Great job and congrats! Working on my own harness has been one of my favorite side projects in the past couple of weeks, of course I never finish anything... But I'm very interested in your experience with the following:

1. Context management - specifically pruning old tool call responses, truncation of tool output and automatic compaction. Those have worked pretty great for me, benefits of reducing context greatly seem to outweigh gains from "remembering" everything. I always leave short summaries though.
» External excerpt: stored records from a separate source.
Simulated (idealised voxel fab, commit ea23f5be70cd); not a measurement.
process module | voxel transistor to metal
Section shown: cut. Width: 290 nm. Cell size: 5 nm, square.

2. "Subagents" - my latest attempts revolve around not exposing any tools for the main agent at all, except for a run_agent tool where the subagent has access to the classic search/execute/fetch tools. My theory is that if subagents return concise summaries this would automatically keep the parent agent context clean for much longer. Still experimenting though, writing prompts for subagents may also be too far outside of the current training sets.

▲

GodelNumbering 2 hours ago | parent [-]

Thanks.

1. Context management - Don't bother with pruning unless your API doesn't support caching. Every prune breaks the cache and you lose the 90% discounted caching rate

2. I did some work improving Cline's subagent feature that Dirac inherited. In my experience, not all models are trained effectively to delegate work, so YMMV. A common pitfall to watch is, what happens if one or more subagents get stuck in a loop or for whatever reason don't return? You need a mechanism to control them from the main agent

	▲	hedgehog an hour ago \| parent [-]
		It depends where you prune and how the specific prefix cache you're targeting works. Pruning or condensing recent items that are unnecessary probably pays for itself.